Sunday, October 5, 2014

Butternut Squash & Sage Risotto - autumnal dreaminess

Fall is all about delicious warm comforting treats. Foods that fight that first chill that goes to the bones. Foods that you can eat leftovers of for days and still feel totally fulfilled by.

Butternut squash risotto is one of my favorite fall recipes. I love the perfectly autumnal orange color the squash gives the dish, the slight sweetness, and how the mushroom broth and fresh sage complement each other and give it this earthy full flavor.

This recipe is pretty similar to my previous one. That's the magic of risotto - the base stays the same but the flavors and textures can be anything that you think is scrumptious together.

4 cloves garlic, minced
1/2 white onion, chopped
1/2 cup fresh parsley, chopped
1 quart mushroom broth
1 bag frozen cubed organic butternut squash 
(I know fresh is always best, but cubed/frozen is seriously so much easier. Buy the organic one, it's fine).  
1 1/2 cups Arborio rice
1 big handful of chopped fresh sage
Dried oregano, to taste (1 tablespoon-ish)
Dried sage, to taste (1 tablespoon-ish)
2 tablespoons Earth Balance butter
2 tablespoons Toffutti vegan cream cheese (optional) or 1 handful Daiya mozzarella cheese (optional)
1 cup white wine, room temperature
Pumpkin seeds, toasted (to sprinkle on top)
Extra Virgin Olive Oil

Risotto party:
In a small saucepan on a back burner, heat the mushroom broth and keep at low heat to ensure it stays warm. Heating the broth is crucial, the grains get funky if you pour in room-temperature broth.

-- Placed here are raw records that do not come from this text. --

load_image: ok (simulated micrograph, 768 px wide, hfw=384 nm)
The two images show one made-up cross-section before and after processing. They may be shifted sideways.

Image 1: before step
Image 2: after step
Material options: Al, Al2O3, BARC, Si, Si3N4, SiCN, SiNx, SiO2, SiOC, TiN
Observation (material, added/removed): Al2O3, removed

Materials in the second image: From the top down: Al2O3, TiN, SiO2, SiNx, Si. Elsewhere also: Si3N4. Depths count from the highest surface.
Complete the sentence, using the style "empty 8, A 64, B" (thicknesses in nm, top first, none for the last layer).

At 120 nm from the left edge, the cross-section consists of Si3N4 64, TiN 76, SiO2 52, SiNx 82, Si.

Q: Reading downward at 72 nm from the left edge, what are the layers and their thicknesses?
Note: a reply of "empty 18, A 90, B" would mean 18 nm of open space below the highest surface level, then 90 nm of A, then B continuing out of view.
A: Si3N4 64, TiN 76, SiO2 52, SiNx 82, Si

In a larger pot, sautee the chopped onion in delicious Sicilian Olive Oil (if possible) on low, until golden. Then throw in the garlic and Arborio rice. Stir with a wooden spoon to ensure all grains are coated in oil and that neither grains nor garlic are burning. Just keep stirring, just keep stirring, stirring, stirring, stirring, stirring. (Think Dory in Finding Nemo).Once the rice becomes a bit translucent, pour in the white wine, then the warm/hot broth cup by cup. Constantly stir to keep from anything sticking to the bottom of the pot.

As you add in the broth, be sure to add the butter, parsley, salt and pepper to taste. Add in the butternut squash once you're about 15 minutes in. If you add it too early, the squash just disintegrates and I prefer chunks that you can see on your fork to squash-mush in my risotto. Once the broth is near gone and the grains have absorbed most of it, add in the cream cheese if you desire. 

Stir stir stir, let sit for few minutes, and top with another sprinkle of fresh parsley and the toasted pumpkin seeds.

Leftover tip:
I always love risotto the day after it is cooked. The flavors have all had more time to flourish and become even more delectable. Plus it's sticky and easy to make into risotto cakes or arancine. I made the leftovers from this recipe into cakes by forming into patties, coating in glutenfree breadcrumbs, and lightly frying in a bit of organic vegetable oil.

We served our risotto with home-made kale chips and a vegan cheese plate with gluten-free and traditional crackers, and garlic-herb nut cheese. 

 Fresh sage is so soft and pretty!

Frozen cubed butternut squash is a modern miracle.